Home prices have been inflated in recent years in the hot markets by speculators who have taken large profits from imaginary equity. They have squeezed all the profit possible through hype and greed. The bubble in these markets appear to be bursting and dragging down the rest of the country’s home values.
Readjustments of the market happen when perceived value gets too far from real value. Markets where homes are valued too low will rise, sometimes very quickly. Markets where homes are over valued will at times decline.

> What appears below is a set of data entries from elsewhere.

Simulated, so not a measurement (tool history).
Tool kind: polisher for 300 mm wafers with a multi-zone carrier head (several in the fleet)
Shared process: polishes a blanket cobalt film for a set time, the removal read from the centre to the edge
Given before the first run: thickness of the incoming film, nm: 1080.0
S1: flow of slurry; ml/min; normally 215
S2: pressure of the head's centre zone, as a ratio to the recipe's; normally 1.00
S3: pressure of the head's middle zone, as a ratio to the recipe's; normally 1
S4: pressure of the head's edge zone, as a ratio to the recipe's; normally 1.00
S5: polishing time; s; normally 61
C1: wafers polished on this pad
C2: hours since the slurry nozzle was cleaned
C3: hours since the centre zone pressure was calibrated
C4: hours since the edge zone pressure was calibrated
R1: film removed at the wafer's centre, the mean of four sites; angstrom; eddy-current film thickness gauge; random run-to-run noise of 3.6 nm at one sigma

Denver area home prices have not been as over inflated as many parts of the country. Investors from California, Texas, Maryland and Virginia have hired me to inspect bargain properties here. Investors from the cooling markets are finding Colorado a safer market to invest in now. They are counting on sharp equity increases as the home prices here rise when the inventory of houses falls. They area also counting on price decreases to be relatively small and the price rebound to be relatively quick as the area gains in new jobs with new families looking for homes. As jobs rise the inventory of houses will fall and prices will rise.
A year ago, the majority of houses I inspected were occupied. This year I inspect over 10 vacant houses for each one that’s occupied. Many of the properties are bank owned. With the exception of out of state investors, my clients have been looking at properties with few defects.
Regular home buyers are looking at the best properties and seem to have many to chose from. Sellers need to take more care to receive top sales price. I recently inspected a home without a single defect, with the exception of an abandoned wasp nest in the second story eve. This was my only inspection this year where the buyers were gleefully offering full price. The house was occupied, but extremely clean, with fresh paint and carpets. All the details were attended to.
One of the biggest concerns this year is mold. If there is even a hint of mold, or condition that can create mold, buyers run away. Mold is a complex subject that has received a lot of misinformation from the media that has caused some hysteria. For the homeowner, mold can be simple. If there is no source of moisture for mold, it can’t survive. The same is true for insects and rodents.
The most destructive force I see in houses in the Denver area is water that is allowed to damage foundations and structure components. This is also the most common source of moisture to grow mold. Our dry climate makes it harder for mold to grow. Our dry climate also leaves many homeowners ignorant of precautions that are taken in climates where the same conditions would destroy a house in a few years instead of a few decades here.
One of the most important things for sellers now is to stop all water intrusion, or uncontrolled water inside. In most cases, this is easy. Gutters and downspouts must work properly. Their function is to collect all the water that collects on your roof from rain or snow and move it a safe distance from your house.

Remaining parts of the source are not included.